Human rights organization WOLA (the Washington Office on Latin America) on Wednesday issued a statement of solidarity with groups within El Salvador fighting for citizens unjustly detained following the country’s major gang crackdowns in March 2022.
In conjunction with 84 other advocacy groups, WOLA criticized the dramatic increases in the surveillance and interference of human rights defenders by police and state intelligence officers. The measures effected in March 2022, known as the régimen de excepción (state of exception), have caused numerous advocacy groups to become the targets of co-ordinated operations aimed at fracturing their efforts, such as the Movement of Victims of the Regime, who were harassed by police offers in July 2023 after a press conference surveilled by government operatives acting as journalists.

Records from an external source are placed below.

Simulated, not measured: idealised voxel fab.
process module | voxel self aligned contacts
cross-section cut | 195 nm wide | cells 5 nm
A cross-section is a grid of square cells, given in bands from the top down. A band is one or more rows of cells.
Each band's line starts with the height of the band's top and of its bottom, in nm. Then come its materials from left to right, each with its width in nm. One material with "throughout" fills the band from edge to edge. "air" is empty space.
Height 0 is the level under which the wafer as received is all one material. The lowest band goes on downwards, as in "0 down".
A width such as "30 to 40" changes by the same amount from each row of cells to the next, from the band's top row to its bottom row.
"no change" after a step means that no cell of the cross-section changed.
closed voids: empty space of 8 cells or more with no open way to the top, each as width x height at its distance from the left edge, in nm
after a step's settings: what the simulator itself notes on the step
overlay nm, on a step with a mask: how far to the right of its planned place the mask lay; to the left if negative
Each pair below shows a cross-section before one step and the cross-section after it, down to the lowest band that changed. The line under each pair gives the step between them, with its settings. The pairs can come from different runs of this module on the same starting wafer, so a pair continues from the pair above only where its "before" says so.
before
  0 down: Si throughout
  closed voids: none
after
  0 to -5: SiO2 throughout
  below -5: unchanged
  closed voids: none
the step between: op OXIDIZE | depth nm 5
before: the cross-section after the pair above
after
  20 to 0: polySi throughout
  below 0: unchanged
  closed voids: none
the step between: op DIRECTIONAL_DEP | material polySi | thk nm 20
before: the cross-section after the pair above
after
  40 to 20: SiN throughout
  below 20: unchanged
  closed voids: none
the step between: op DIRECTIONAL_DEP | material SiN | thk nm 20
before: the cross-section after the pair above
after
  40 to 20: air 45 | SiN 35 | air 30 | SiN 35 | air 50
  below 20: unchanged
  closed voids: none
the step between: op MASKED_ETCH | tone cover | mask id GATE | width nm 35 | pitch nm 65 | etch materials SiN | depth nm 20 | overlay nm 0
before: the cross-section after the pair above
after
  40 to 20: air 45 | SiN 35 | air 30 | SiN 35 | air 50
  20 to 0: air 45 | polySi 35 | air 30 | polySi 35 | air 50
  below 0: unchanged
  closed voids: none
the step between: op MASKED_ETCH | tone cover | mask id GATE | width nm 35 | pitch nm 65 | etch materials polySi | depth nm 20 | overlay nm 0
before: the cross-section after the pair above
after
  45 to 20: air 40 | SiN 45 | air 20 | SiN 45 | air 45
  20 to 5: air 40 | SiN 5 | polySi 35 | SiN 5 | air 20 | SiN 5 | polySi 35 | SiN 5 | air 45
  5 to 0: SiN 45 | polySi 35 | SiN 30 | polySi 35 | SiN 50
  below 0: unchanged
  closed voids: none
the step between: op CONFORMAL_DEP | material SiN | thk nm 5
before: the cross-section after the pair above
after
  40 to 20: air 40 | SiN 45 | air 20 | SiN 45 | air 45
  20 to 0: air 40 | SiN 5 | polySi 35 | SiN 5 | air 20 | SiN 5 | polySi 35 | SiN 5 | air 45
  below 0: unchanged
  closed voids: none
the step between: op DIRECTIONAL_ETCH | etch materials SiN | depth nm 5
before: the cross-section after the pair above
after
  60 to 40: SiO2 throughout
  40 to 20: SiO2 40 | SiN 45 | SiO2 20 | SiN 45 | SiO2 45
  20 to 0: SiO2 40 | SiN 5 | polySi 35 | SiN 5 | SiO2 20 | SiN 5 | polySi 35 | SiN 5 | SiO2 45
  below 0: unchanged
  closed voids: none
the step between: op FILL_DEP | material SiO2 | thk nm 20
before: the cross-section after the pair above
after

The statement also outlined specific requests for assurances of the rigor and transparency of the investigation into human rights attorney Ivania Cruz by the Office of the Attorney General, that protective measures be granted to spokespeople of key human rights groups to protect their safety and exercise of freedom of expression and association and a cessation of security assistance from the US to El Salvador.
WOLA emphasized the importance of human rights watchdogs in El Salvador:
We strongly condemn these violations of the democratic rights of these human rights defenders, legal advocates and community organizers, whose work is essential to a free and just society, and of the use of state funds to surveil and intimidate them and to attempt to circumscribe the exercise of their political rights.
Since March 2022, El Salvador’s government has implemented a crackdown in response to a substantial growth in gang-related killings. To date, there have been twenty-five extensions to the régimen de excepción by the legislative assembly, mostly recently on April 10.